LeBron’s just doing the same math everybody else does, except it’s probably just a cheesy publicity stunt to remind everyone that he’s still trying to chase another ring.

Clearly, I’m critical of LeBron as much as anyone, but as mentioned, I’ll entertain the move because I’m on the wrong side of 30 too. I used to be able to go out all night on Friday after work, wake up, play 18, day and night drink through Sunday, and show up to work Monday like nothing happened.

Those days are dead. I went to a wedding last weekend and it took me until Wednesday night to feel normal again. Granted, I’m also in my dirty martini era and still haven’t figured out the best way to pace my intake. On top of that, the typical Guinness, shots of Jim Beam and my general “I still got it” routine hasn’t changed either.

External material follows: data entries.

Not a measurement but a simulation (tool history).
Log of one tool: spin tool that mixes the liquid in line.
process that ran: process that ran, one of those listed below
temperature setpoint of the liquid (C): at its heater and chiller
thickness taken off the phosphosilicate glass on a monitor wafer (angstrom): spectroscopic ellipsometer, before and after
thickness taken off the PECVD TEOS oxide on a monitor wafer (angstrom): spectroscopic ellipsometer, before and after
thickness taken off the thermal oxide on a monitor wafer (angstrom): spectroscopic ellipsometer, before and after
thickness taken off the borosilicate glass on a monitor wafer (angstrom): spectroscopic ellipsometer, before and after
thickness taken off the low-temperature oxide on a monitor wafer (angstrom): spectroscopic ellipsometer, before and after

For the record, I do not still have it. I’m also not a freak like LeBron James. That’s the difference. Maybe a few glasses of red wine with dinner knocks him out and he really needs to cut the fun stuff out to buy him and the Lakers one more run at a Larry O’.

Or maybe this is just another LeBron James article where nothing is real and we’re all still stuck paying attention to someone who constantly lies about everything. I honestly don’t know and I’m not here to judge. In fact, I’m about to pour myself a glass of bourbon.